World Water Day: What access to clean water really means

Today's Unesco World Water Day has the theme "Leave no one behind". Many people still do not have access to safe water and sanitary facilities for various reasons. But access to clean water alone is not enough, knows behavioural psychologist Hans-Joachim Mosler of the Department of Environmental Social Sciences.

"No one may be left behind," writes Unesco in its World Water Report. Today, three out of ten people have no access to safe drinking water and even less to sanitation facilities, often because they are discriminated against for various reasons. Gender, age, state of health or origin play an important role. People who belong to minorities or are fleeing are increasingly affected.

What is safe water?

When we talk about access to clean water, we often think only about the availability of water. Availability means how much water is physically available, how it is stored, managed and allocated to users. However, this is only the first step: If water is available, it must be made accessible (delivered via e.g. water pipes or wells) and appropriately treated, i.e. cleaned and disinfected. In addition, there is a functioning sanitary system that meets the hygienic requirements.
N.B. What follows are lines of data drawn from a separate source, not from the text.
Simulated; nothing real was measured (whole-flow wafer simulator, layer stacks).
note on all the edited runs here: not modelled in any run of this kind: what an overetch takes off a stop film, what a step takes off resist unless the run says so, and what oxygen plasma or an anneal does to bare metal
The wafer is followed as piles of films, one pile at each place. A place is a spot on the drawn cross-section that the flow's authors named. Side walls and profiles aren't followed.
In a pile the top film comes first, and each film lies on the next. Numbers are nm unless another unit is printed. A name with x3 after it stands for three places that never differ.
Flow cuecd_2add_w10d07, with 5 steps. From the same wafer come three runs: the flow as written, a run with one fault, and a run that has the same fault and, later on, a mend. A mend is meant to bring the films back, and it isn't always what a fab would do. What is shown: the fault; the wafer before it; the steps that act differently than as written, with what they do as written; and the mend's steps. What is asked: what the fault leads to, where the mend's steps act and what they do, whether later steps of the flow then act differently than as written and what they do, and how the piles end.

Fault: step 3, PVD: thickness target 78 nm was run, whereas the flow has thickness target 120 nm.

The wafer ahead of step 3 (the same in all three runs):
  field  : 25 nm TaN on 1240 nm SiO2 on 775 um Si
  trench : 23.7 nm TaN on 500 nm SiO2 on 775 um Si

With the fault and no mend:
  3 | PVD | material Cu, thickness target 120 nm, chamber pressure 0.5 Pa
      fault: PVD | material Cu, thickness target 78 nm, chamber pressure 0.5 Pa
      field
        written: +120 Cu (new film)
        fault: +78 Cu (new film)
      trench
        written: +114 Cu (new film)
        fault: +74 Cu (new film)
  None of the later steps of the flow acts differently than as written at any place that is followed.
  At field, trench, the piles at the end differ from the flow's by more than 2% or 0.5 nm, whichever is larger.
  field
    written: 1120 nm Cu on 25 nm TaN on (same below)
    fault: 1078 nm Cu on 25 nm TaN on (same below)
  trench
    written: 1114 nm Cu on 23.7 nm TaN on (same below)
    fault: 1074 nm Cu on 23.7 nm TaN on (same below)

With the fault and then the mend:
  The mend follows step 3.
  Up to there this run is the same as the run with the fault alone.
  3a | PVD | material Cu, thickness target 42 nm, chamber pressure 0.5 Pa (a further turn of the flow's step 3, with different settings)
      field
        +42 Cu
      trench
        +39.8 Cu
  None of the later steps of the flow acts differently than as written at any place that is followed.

The hurdles to safe water are manifold: The next well with purified water can be in a difficult to reach location, the drinking bottle can be dirty, the water can be contaminated again during transport or the appropriate cleaning tools are not available. Often it is a combination and above all the lack of awareness of how important safe water is for health. 

Access to safe water alone is not enough

Often there is no awareness of the importance of hygiene, or social norms prevent drinking water from being fetched from a safe well (for example, because the young women whose job it is to fetch drinking water are not allowed to be in public places). This shows that attention must be paid not only to access to safe water, but also to the behaviour of water users. Hans-Joachim Mosler from the Department of Environmental Social Sciences has developed the Ranas model, a method to identify which aspects prevent behavioural change. "We make sure that the infrastructure that the engineers build is actually used," says Mosler. "The aim is to motivate people to make existing water safe themselves and to keep it that way. Clean water without the right behaviour is not enough," says Mosler. This means, for example, taking a longer route to a safe source, procuring disinfectants at an early stage or planning appropriate techniques such as boiling or Sodis so that the water is ready at the desired time. Further hygiene is also important: regular washing of hands, use of toilets, handling of food, etc. The task of Mosler's team is to identify the motivators for such behaviour and then to tackle them accordingly. So that all people benefit from clean water.